(CNN) -- Money talks -- that's hardly a revelation, but the overriding feeling towards Saturday's David Haye versus Dereck Chisora "circus fight" in London is shock and outrage that it could even take place.
With neither fighter holding a British boxing license, promoter Frank Warren had to resort to asking the little-known Luxembourg federation to sanction the bout.
It has since been expelled from the European Boxing Union for agreeing to give legitimacy to an event that no-one else would touch.
Chisora was banned by the World Boxing Council and the British Boxing Board of Control following his bust-up with Haye in Munich in February, while his former world champion opponent escaped punishment only because he had already retired.
Their ugly scuffle at a press conference after Chisora's defeat by Vitali Klitschko, which Haye attended, has set the scene for a showdown straight from the pages of the professional wrestling handbook.

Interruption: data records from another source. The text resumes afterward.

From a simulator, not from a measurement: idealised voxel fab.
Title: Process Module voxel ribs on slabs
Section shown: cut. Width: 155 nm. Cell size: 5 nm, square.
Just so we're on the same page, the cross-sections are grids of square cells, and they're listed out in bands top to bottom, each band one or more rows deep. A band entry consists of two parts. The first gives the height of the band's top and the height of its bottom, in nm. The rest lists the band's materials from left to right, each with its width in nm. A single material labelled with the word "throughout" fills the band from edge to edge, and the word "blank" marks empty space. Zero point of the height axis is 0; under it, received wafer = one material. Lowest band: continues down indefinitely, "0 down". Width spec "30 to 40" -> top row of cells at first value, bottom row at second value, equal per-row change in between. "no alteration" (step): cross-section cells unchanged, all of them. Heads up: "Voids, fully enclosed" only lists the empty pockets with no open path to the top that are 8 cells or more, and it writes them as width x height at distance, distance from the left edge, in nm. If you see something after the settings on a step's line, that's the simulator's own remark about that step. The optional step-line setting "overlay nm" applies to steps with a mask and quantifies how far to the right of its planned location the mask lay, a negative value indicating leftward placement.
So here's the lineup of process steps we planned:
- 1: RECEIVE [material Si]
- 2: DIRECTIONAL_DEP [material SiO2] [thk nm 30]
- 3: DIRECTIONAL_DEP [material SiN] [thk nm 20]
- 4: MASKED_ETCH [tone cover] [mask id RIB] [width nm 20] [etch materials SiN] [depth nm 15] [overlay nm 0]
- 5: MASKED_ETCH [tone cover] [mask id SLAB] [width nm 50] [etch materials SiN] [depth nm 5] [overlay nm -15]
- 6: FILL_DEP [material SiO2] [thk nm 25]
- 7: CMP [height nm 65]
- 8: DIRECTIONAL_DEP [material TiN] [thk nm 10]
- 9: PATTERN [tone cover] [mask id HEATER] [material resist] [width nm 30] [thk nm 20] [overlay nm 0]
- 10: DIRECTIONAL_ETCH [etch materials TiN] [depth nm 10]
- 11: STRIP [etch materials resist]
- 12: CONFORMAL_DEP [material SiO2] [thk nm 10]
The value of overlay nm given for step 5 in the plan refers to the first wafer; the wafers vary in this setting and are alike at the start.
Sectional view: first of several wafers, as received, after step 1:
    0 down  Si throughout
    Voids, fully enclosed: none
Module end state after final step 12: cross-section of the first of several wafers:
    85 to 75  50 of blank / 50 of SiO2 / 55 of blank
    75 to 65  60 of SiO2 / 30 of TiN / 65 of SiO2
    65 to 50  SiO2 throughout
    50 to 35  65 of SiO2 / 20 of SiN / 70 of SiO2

Their pantomime behavior has only served to rack up the ticket sales to close to 30,000 and secure airtime in 60 countries worldwide.
"Chisora's not a nice guy, the fact he bites people in the ring, spits water in peoples' faces, slaps people at weigh-ins, kisses people at weigh-ins. What's to like?" Haye said this week.
Boxing commentator Steve Bunce has compared Haye and Chisora's Munich brawl to Lennox Lewis' pre-fight rumble with Mike Tyson a decade ago. Lewis punched Tyson, and in exchange the American bit his leg. This was heralded at the time as the biggest fight ever.
Needless to say this won't be the biggest fight ever, but expect passion, expect a feisty encounter between two British heavyweights who have both gone the distance with the Klitschko brothers in the past year and are still holding out for a rematch.
Haye has pointed to worldwide attraction to the scuffle in Germany -- 20 million views of a YouTube video showing him brandishing a glass bottle -- as justification for Saturday's fight.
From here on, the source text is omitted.